- Mismatched systems or processes haven’t degraded data that feeds into financial reports.
- Uncontrolled staff or management haven’t corrupted financial data.
- The auditors who verify financial reports aren’t influenced by staff, executives, or corporate board members.
- The processes used to derive financial data are transparent, standardized, and auditable.
How Important Is SOX?
Companies can’t choose to ignore SOX. If certain provisions aren’t implemented (e.g., a whistleblowers hotline), the SEC can order the company be delisted.
CEOs and CFOs potentially face both criminal and financial consequences for SOX violations. The CEO and CFO must certify corporate financial statements, removing the excuse of plausible deniability. If the CEO and CFO submit bad certifications, they could be liable for fines up to $1 million and imprisonment for up to 10 years. If their incorrect certifications were submitted “willfully,” the law says the fine can be increased up to $5 million and the prison term up to 20 years.
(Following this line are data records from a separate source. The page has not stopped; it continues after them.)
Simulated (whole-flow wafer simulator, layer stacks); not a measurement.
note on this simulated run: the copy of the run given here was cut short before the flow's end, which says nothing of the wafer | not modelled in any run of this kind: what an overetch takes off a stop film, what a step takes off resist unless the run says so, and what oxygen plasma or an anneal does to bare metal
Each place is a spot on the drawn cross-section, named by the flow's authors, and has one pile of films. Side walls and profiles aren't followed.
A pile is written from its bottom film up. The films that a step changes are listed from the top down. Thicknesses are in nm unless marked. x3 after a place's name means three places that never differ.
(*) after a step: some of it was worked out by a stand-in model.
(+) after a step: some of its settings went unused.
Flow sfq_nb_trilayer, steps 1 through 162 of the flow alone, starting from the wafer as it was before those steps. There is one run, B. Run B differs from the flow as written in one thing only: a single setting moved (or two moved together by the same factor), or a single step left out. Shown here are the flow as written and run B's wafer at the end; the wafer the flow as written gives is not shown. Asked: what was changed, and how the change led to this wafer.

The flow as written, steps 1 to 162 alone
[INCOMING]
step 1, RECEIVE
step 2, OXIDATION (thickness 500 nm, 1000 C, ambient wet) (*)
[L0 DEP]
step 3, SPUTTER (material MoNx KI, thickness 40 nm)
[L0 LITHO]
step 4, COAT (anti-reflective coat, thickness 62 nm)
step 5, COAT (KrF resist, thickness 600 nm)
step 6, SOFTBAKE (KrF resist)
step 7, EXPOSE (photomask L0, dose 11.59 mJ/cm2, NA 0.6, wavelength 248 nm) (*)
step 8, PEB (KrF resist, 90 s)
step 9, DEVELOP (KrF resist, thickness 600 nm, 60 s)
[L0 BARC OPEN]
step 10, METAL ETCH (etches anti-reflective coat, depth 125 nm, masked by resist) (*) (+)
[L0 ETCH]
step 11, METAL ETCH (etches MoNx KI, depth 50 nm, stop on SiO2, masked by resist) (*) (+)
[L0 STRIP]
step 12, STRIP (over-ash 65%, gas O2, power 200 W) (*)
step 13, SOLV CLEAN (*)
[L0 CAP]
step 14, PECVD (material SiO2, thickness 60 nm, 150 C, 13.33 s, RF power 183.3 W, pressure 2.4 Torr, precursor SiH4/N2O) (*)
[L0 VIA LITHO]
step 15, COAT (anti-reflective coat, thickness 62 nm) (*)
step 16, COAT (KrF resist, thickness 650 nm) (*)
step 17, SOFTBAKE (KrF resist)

If the company complies with SOX but fails its audit, there are no direct consequences. However, they can expect “market reaction,” which is code for falling stock prices. For most companies, the market tends to react to any disclosure of a material weakness, even if it was corrected in time to pass the audit.
Stock prices fluctuate every day. So what does it matter if a company stock price is affected by a poor audit? The answer depends on who you ask. In general, companies have expressed relief that SOX announcements have resulted in only a 3 percent drop in their stock price. For companies whose management is respected and trusted by investors, such drops have been temporary. For companies whose investors already had misgivings about management or financial practices, the price drop tends to be much greater and more long-lasting.